The Court file indicates that there was no attendance by the applicant on the 23rd when the matter was called at 10.05 am, and that this remained the situation at 10.30 am, when his Honour dismissed the application. His Honour gave reasons, which were published as SZLUM v Minister for Immigration & Anor [2008] FMCA 719, indicating his satisfaction that she was on notice of the time for the hearing.
I was not impressed by the applicant’s evidence from the witness box, and do not believe her claims that she thought the hearing was on another day and that she attended on that other day. I might have given more credence to the explanation originally suggested in the purported affidavit, that there was confusion about the commencement time for the hearing on 23 May, but this is not what the applicant now asks me to accept. On all the evidence, I am not satisfied that the applicant has presented to the Court acceptable evidence explaining her absence from the hearing, so as to justify the setting aside of that order under r.16.05(2)(a) of the Federal Magistrates Court Rules 2001 (Cth).
A further reason for declining to set aside the order dismissing the application, is that I do not consider that the principal application has any reasonable prospect of success. Indeed, I consider that it is hopeless.
The applicant’s application for a protection visa made very brief claims that the applicant had been persecuted in China for attending house church gatherings in the home of a neighbour. The delegate’s decision was based on his lack of satisfaction as to the credibility of these claims, and pointed to a number of reasons for doubting them. These included the applicant’s obtaining a passport in China during the period of her claimed persecution, and also her ability to leave China on that passport without incident.

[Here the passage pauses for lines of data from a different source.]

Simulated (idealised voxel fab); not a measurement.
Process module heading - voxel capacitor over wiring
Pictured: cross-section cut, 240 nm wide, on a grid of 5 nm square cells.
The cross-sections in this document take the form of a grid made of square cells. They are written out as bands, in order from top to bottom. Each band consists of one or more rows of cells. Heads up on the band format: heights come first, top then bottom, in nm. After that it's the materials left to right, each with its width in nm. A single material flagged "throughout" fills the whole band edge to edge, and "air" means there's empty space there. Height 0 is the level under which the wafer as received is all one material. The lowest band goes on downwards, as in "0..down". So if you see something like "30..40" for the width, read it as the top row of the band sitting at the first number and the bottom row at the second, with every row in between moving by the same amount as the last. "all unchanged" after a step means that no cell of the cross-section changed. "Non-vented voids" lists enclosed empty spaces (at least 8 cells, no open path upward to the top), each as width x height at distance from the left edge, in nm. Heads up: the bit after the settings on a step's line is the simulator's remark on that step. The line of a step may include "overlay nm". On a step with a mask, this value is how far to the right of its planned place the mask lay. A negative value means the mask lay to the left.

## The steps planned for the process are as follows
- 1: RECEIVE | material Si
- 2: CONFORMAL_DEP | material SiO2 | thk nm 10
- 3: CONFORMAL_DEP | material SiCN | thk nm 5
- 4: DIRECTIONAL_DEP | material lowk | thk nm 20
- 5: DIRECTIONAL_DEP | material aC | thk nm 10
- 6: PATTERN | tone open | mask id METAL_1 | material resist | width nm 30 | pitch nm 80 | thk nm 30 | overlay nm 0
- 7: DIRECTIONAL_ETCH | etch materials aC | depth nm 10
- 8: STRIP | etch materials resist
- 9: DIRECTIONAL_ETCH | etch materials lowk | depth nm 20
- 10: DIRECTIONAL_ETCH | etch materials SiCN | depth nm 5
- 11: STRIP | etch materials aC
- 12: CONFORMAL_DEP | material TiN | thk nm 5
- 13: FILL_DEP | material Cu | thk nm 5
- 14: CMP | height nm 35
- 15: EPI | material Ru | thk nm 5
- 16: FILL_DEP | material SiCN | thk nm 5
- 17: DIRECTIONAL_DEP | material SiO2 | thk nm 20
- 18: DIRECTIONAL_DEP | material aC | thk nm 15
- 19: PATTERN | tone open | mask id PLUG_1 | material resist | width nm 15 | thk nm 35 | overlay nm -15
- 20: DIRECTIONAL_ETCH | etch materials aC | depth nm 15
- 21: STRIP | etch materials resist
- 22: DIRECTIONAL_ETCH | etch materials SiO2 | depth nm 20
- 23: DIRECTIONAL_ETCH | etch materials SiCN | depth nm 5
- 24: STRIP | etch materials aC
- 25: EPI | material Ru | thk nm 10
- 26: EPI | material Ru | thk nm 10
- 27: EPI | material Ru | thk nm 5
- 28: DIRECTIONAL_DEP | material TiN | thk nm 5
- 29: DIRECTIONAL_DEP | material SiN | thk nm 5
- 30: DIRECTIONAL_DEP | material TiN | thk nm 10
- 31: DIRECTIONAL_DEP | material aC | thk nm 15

Her application for review, like her original visa application, was lodged by a registered migration agent, Weiming Qian. The application requested that correspondence should be sent to that adviser at a post box in Auburn, which the applicant has also in the present proceeding identified as her own postal address.
An invitation by the Tribunal to the applicant to attend a hearing on 2 November 2007 was posted to the agent by letter dated 27 September 2007. It was acknowledged with a “yes” response received by the Tribunal on 3 October 2007. However, there was no attendance at the time appointed, although the Tribunal received a phone call from an anonymous person claiming to be a friend of the applicant at the stated time for commencement, being 10.30 am. This message said that: “the applicant was running late. She was at the train station, on her way in”. A second message was received by another Tribunal officer at 10.48 am from an anonymous friend of the applicant:
A friend of the applicant called to inform that the applicant would not be able to get on time for a hearing from Westmead and would therefore not attend the hearing. The applicant just returned from Brisbane and was not aware of the daylight saving time in Sydney.
The Tribunal did not subsequently receive any communication from either the applicant or her agent requesting a rescheduled hearing, and it handed down a decision affirming the delegate’s decision on 29 November 2007. In a statement of reasons, the Tribunal member indicated that she had considered whether to exercise the power to reschedule the hearing, but had decided not to do so, but to exercise the power under s.426A(1) of the Migration Act to proceed to make a decision without taking any further action. In my opinion, the Tribunal plainly had that power, and I can discern no reasonably arguable jurisdictional error in how it exercised its discretion. In my opinion, it was open to the Tribunal to be satisfied “that the claimed reasons for non‑attendance are unsatisfactory”.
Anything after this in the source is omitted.